Herbes de Provence and Italian seasoning are two blends of European herbs that not only include some of the same herbs, but they also come from the same general part of Europe. Both the Provence region and Italy are known for their rich culinary histories that feature classic dishes that are still popular today. Each of the herbes in these blends is well known for its own unique flavor profile that blends well with the other components in each mix. How similar is herbes de Provence to Italian seasoning? If you wanted to, could you swap them? We will consider these questions in another SPICEography Showdown.
How does herbes de Provence differ from Italian Seasoning?
These two herb blends do have a lot in common, but there are a few differences. Consider the fact that they come from two places with different cultural preferences when it comes to food. Herbes de Provence comes from Provence, as you might expect. It is a blend of the herbs that grow in that region and which also show up most frequently in its cuisine.
Note that as with many traditional herb and spice blends, the ingredients are not universal to every blend; their inclusion depends largely on individual taste and the ingredient’s availability. Another important fact to keep in mind about herbes de Provence is that it is probably best known for the inclusion of lavender flowers in some blends. Lavender is not a traditional ingredient; rather, it is viewed as an addition that appeals mostly to consumers in America and to tourists instead of to Provencal natives. Lavender is not included in Italian seasoning nor is savory, which is another herbes de Provence staple.
Italian seasoning, on the other hand, consists of the herbs most commonly used in Italian cooking; however, it is actually an American invention. It is a convenient an affordable shortcut for adding authentic Italian ingredients to American versions of Italian food and is not actually used in Italy. Most Italian cooks prefer to add two or three herbs to their dishes, not the five or more that show up in most Italian seasoning blends. Most of the ingredients in Italian seasoning are also used in most herbes de Provence blends, with the exception of basil.
If your recipe calls for one, can you use the other?
Herbes de Provence blends can be found with or without lavender flowers. The versions without lavender flowers can usually be used as 1:1 substitutes for Italian seasoning in most applications. Similarly, Italian seasoning can be used in place of herbes de Provence in most French and French-inspired dishes. The strong floral notes present in herbes de Provence blend with lavender flowers may too sweet for it to be used in most (if not all) dishes that require Italian seasoning.
When should you use herbes de Provence and when should you use Italian seasoning?
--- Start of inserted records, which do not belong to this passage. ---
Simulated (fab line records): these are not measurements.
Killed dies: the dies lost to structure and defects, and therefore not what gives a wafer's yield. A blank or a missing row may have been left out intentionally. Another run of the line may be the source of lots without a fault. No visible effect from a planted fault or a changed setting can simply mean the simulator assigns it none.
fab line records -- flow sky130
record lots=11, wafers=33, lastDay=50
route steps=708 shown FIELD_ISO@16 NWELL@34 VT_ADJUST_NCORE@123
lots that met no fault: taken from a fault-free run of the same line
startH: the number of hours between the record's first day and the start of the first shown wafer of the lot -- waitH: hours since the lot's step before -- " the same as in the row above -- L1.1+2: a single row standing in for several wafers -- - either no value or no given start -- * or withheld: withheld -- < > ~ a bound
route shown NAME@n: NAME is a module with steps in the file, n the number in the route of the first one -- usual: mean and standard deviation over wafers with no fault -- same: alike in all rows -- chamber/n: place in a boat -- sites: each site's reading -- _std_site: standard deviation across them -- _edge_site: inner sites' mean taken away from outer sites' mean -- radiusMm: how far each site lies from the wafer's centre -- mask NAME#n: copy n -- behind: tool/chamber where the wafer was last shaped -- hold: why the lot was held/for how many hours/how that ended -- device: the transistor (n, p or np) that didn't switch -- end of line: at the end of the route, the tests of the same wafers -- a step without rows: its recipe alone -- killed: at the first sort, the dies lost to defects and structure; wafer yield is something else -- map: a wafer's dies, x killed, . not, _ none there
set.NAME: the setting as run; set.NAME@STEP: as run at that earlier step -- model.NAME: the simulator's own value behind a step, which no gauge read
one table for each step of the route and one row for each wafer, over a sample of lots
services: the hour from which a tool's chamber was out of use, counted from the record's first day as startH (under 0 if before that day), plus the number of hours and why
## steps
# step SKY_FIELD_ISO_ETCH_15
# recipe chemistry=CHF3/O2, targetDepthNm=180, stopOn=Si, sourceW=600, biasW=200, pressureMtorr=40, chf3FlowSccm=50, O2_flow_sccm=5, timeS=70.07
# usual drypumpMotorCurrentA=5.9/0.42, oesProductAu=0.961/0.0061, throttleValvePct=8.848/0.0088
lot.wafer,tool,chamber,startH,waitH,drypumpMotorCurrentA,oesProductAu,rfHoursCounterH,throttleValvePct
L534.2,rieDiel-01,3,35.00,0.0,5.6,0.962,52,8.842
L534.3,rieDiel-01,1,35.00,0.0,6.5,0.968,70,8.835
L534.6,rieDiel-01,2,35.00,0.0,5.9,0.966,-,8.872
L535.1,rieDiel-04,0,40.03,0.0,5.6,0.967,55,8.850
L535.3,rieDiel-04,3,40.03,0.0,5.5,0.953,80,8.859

Use herbes de Provence to season grilled and oven roasted meats. The fattier those meats are, the better. In addition, you can add it to salad dressings and sprinkle it over vegetables. It is commonly used for making ratatouille. Use Italian seasoning in tomato-based American-Italian dishes or as a part of a dry rub for meats that you intend to barbecue. Like herbes de Provence, it can be added to a salad dressing or used on vegetables.